Secondary scholarship on ancient performance techniques provides valuable context for the reception of these texts in their original context and throughout history (Hall, Wrigley; McLeish; Csapo; Russo; Slater). While turning an eye to the theatricality of these plays lends richness and depth to the written text (see especially Slater), I have found that even such performance-based approaches do little to prepare potential theatre-makers and audiences. In this paper, I describe a university workshop offered in conjunction with a theatre-history seminar on Aristophanes. This workshop brought together a group of non-Classics and non-theatre students to read, discuss, and re-imagine Aristophanes’ Assemblywomen. With graduate students from the Theatre and Classics programs, the ensemble analyzed and developed concepts for two scenes within the play. By staging scenes rather than the entirety of the play, the ensemble was able to work with two very different adaptation strategies within the same play—one translating topical references into contemporary ones and one sticking very closely to the original text but drawing stylistic inspiration from contemporary comedic tropes.
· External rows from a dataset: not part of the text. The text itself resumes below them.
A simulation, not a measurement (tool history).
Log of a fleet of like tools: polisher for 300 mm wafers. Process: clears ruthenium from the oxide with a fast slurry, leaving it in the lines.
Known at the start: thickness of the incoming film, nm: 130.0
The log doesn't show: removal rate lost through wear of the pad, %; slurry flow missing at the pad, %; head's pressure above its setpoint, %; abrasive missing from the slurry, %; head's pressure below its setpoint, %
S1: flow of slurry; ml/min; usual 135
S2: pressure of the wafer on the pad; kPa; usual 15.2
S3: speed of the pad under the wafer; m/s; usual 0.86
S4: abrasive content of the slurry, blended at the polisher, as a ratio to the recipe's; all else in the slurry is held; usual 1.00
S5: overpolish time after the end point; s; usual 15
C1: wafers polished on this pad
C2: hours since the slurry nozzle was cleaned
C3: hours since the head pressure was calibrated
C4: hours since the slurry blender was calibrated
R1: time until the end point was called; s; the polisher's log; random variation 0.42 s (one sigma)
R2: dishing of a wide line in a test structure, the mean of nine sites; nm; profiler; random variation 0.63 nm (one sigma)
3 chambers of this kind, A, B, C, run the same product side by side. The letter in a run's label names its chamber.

The latter scene imagined Praxagora as Parks and Recreation’s Leslie Knope, a bouncy bureaucrat accompanied by a large pad of nonsense statistics and figures; the former spent much time discussing the contemporary valence of charges of effeminacy. Are these jokes potent or offensive? Who should stand for Kleisthenes? (Justin Bieber.) A third exercise used performance to begin to answer another critical question: would the audience be aware of the male bodies of the performers or would the female characters read as credibly female within the world of the play? Ultimately unknowable questions about audience reception in the ancient context took on new charge in the rehearsal space. Circular debates, for example, over the female comic costume that might be pejoratively called “academic” were ignited by pragmatic choices made by a male actor to don a woman’s costume in a spirit of stereotyped burlesque or credible realism. Male students performed the opening scene in shapeless “housewife” caftans and sequined mini-dresses. The playful space of the theatre allows students not only to see both sides of the argument, but to try both on.